Updated 5:20am 27 November 2012

Emotional tribute to Seaham lifeboat rescue team

RNLI lifeboats and volunteer crews from Sunderland, Tynemouth and Hartlepool
RNLI lifeboats and volunteer crews from Sunderland, Tynemouth and Hartlepool

AS a fierce storm raged against the North East coast, the call came in that a local fishing boat, Economy, was missing.

Despite driving rain and gale force winds, five crewmen from the RNLI put to sea in the darkness of a November night, finding the stricken trawler and rescuing four men and a nine-year-old boy.

Battling mountainous waves the five turned their lifeboat, the George Elmy, for home – making it within yards of safe harbour before being capsized.

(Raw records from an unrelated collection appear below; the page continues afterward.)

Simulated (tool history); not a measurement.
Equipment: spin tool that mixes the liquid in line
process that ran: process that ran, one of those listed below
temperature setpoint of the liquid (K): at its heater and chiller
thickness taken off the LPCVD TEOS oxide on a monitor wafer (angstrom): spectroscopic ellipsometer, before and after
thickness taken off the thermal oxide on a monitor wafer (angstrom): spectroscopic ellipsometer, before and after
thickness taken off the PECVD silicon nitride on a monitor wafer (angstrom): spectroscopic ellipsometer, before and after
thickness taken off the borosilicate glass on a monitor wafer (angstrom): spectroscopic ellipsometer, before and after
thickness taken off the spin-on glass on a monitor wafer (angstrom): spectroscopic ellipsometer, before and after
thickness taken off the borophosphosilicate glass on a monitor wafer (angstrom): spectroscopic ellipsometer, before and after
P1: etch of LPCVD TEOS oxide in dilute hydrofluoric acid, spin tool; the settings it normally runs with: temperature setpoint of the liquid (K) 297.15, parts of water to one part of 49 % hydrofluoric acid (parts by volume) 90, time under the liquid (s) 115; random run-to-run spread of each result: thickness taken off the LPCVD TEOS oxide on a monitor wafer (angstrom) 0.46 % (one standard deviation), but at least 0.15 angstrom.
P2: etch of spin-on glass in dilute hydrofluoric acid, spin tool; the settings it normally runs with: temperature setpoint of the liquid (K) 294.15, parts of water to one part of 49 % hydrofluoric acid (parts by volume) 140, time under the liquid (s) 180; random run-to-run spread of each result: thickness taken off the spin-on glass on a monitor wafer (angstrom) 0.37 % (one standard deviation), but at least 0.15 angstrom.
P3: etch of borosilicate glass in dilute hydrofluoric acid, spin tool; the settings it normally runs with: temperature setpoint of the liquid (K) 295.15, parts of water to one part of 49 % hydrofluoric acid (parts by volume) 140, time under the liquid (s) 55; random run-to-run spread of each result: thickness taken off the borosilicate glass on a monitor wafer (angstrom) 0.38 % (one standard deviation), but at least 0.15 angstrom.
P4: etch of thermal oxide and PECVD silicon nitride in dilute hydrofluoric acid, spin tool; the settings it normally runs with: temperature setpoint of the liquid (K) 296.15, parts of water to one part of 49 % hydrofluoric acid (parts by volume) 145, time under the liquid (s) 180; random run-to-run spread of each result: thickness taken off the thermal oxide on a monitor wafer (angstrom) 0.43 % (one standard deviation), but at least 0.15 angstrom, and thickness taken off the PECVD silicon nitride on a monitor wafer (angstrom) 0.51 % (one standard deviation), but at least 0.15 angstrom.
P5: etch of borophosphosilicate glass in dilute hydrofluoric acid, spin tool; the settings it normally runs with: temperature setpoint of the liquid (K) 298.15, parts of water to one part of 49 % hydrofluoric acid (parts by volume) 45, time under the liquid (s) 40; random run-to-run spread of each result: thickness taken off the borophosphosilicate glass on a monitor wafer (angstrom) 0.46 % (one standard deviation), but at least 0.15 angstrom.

Nine people – John Miller, Frederick Gippert, Arthur L. Brown, James Farrington, Arthur Brown, Gordon Burrell, George Firth, Joseph Kennedy and young David Burrell – died, with only the boy’s father Donald surviving by clinging to the propeller shafts of the upturned boat.

Five decades on, families, friends and present-day lifeboatmen laid a wreath at sea to mark the 50th anniversary of the Seaham lifeboat disaster.

The Bishop of Durham and soon-to-be Archbishop of Canterbury, Rt Rev Justin Welby, attended a memorial service at St John’s Church.

Valerie Thorpe, the daughter of lifeboat mechanic Arthur L Brown, was just 13 when her father died.

“It was a nice day, being in the lifeboat and seeing the differences between how it was then and what they have now, but it brought back too many bad memories,” she said.

In May 2009 East Durham Heritage Group began a project to restore the George Elmy to her former glory after one of their members spotted the boat for sale on internet auction website ebay.

And soon it is hoped the boat may return to Seaham and take up a permanent home in the town’s 1870s boathouse at North Dock.

Group member Brian Salt was saved by the crew of the George Elmy aged 17, when his father’s fishing boat broke down at sea. He also saw the Economy preparing to put to sea on that fateful day 50 years ago.

He said repairs had taken longer than expected but he hoped the lifeboat may be ready in the new year.

“We did hope to have it ready for this 50th anniversary but the work has taken longer than anticipated and we had a little problem finding spare parts,” he said. “But even without it, it was still a great day.” Paul Nicholson, senior helmsman at Sunderland RNLI said: “It was a very emotional but important moment for the current RNLI volunteers to join the families to remember those who were lost at sea 50 years ago during that fateful night at Seaham Harbour.

“We all look forward to the moment when we are able to escort the restored George Elmy back into Seaham as a permanent reminder to the sacrifice that our colleagues gave half a century ago.”